The Canadian government bonds gained Monday as investors cover last week’s short positions. We foresee that the bond prices will tumble intraday following a recovery in crude oil prices.

The yield on the benchmark 10-year bond, which moves inversely to its price, fell 2-1/2 basis points to 1.554 percent, the yield on long-term 30-year note dipped 2 basis points to 2.195 percent and the yield on short-term 2-year bond slid 1/2 basis point to 0.666 percent by 12:30 GMT.

The Canadian bonds have been closely following developments in oil markets because of their impact on inflation expectations, which are well below the Bank of Canada's target. Crude oil prices recovered on rising consensus that the OPEC will find a way to reduce production. The International benchmark Brent futures rose 1.96 percent to $47.78 and West Texas Intermediate (WTI) jumped 1.79 percent to $46.51 by 12:30 GMT.

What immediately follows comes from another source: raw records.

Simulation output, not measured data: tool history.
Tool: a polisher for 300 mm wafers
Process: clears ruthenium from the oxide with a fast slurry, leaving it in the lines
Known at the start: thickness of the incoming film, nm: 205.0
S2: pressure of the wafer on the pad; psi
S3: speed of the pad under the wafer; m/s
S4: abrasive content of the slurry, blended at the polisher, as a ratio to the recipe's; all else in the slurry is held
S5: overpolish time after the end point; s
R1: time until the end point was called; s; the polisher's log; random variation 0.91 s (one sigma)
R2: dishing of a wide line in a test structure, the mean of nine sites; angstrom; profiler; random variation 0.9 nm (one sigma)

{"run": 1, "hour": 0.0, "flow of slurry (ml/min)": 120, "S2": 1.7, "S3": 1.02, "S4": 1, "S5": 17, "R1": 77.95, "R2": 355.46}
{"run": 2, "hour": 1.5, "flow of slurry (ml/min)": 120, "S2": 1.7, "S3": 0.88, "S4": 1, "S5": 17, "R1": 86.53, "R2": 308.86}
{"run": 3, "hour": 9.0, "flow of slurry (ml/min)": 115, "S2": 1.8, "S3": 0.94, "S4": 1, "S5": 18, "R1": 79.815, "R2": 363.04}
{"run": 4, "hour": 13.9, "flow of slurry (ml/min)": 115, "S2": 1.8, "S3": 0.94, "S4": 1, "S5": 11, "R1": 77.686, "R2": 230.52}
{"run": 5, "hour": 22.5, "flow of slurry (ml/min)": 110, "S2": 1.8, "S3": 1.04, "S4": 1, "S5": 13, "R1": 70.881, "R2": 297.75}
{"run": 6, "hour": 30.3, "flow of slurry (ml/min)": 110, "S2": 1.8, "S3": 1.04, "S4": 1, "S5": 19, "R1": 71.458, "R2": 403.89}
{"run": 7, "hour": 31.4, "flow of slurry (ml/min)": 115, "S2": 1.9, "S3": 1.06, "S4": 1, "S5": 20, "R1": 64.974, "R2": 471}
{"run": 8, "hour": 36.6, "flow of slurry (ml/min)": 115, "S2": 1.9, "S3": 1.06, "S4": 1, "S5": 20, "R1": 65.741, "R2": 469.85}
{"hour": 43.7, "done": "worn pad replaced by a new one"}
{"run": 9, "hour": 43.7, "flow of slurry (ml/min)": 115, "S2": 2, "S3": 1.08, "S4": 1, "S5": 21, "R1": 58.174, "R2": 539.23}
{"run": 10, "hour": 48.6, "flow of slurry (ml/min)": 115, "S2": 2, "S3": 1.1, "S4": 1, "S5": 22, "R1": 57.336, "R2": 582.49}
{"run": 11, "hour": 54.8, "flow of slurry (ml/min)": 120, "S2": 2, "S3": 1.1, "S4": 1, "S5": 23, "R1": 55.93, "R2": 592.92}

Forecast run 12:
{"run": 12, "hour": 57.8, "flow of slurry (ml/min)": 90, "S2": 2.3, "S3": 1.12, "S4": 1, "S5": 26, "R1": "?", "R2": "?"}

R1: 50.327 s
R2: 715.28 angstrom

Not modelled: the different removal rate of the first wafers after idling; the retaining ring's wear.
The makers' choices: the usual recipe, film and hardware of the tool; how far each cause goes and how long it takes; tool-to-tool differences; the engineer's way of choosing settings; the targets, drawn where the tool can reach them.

Last week, the Canada CPI report revealed a 0.2 percent m/m reading for October, versus the unrevised +0.1 percent m/m  result seen in September, in line with market expectations for a +0.2 percent m/m reading. On an annual basis, it rose 1.5 percent y/y, from previous 1.3 percent y/y, from previous 1.5 percent y/y.

Lastly, Canadian stocks are set to open a stronger session on Monday, as rebounding oil prices could drive gains in the energy sector.

The S&P/TSX Composite Index rose 0.26 percent at the close of the trading session to 14,864.03 on Friday.

While at 12:00 GMT, the FxWirePro's Hourly Canadian Dollar Strength Index remained slightly bullish at 81.54 (higher than 75 represents purely bullish trend).